Latency and throughput

CPU release¶

IDLive Doc SDK for CPU is configured to achieve the optimal latency by default. In order to switch the SDK to throughput optimization mode one should set the DOCSDK_OPTIMIZE_THROUGHPUT environment variable to 1 value.

GPU release¶

IDLive Doc SDK for GPU doesn't provide different performance modes. However, it's important to mention that available GPU resources are distributed fairly between all created LivenessPipeline instances. This means that the more instances you have within a single process, the less concurrent liveness check requests can be processed in parallel by each instance resulting in lower per-pipeline TPS.

Faster JPEG image processing ¶

It's possible to enable GPU-based JPEG image decoder in IDLive Doc SDK. This can be achieved by setting the DOCSDK_USE_GPU_JPEG_DECODER environment variable to 1 value. The expected latency decrease is 30-100% depending on the input image resoultion and GPU model.

Warning

Please note that using GPU-based decoder with CUDA versions lower that 12.1 Update 1 may lead to might lead to crashes (SIGSEGV) when processing images with invalid EXIF metadata.

Lower liveness check latency ¶

Latency of liveness pipeline can be improved significantly by using FP16 precision on the GPU. This can be enabled by setting the DOCSDK_TRT_FP16_ENABLED environment variable to 1 value. The expected latency reduction is 40-50% depending on the pipeline and GPU model.

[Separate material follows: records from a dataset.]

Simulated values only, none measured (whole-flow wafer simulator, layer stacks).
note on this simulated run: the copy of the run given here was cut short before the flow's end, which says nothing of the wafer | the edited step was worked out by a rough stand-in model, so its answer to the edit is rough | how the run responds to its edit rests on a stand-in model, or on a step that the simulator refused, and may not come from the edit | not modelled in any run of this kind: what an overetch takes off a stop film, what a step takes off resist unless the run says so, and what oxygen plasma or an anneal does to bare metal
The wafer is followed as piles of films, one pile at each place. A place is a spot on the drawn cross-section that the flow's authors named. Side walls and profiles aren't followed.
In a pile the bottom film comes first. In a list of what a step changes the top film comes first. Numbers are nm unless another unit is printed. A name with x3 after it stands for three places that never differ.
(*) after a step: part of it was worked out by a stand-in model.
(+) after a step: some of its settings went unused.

Lower GPU initialization ¶

Initialization time of the GPU release can be significantly improved by enabling GPU engine cache. When enabled, the SDK caches compiled GPU engines to disk, avoiding the time-consuming compilation process on subsequent initializations. This can be enabled by setting the DOCSDK_TRT_CACHE_DIR environment variable to the directory path where the engine cache will be stored and loaded from. The expected initialization time reduction is ~50%.

Note

The engine cache is exclusive to the specific GPU device and compute capability. Cache files cannot be shared across different GPU devices or compute capabilities and must be regenerated for each unique hardware configuration.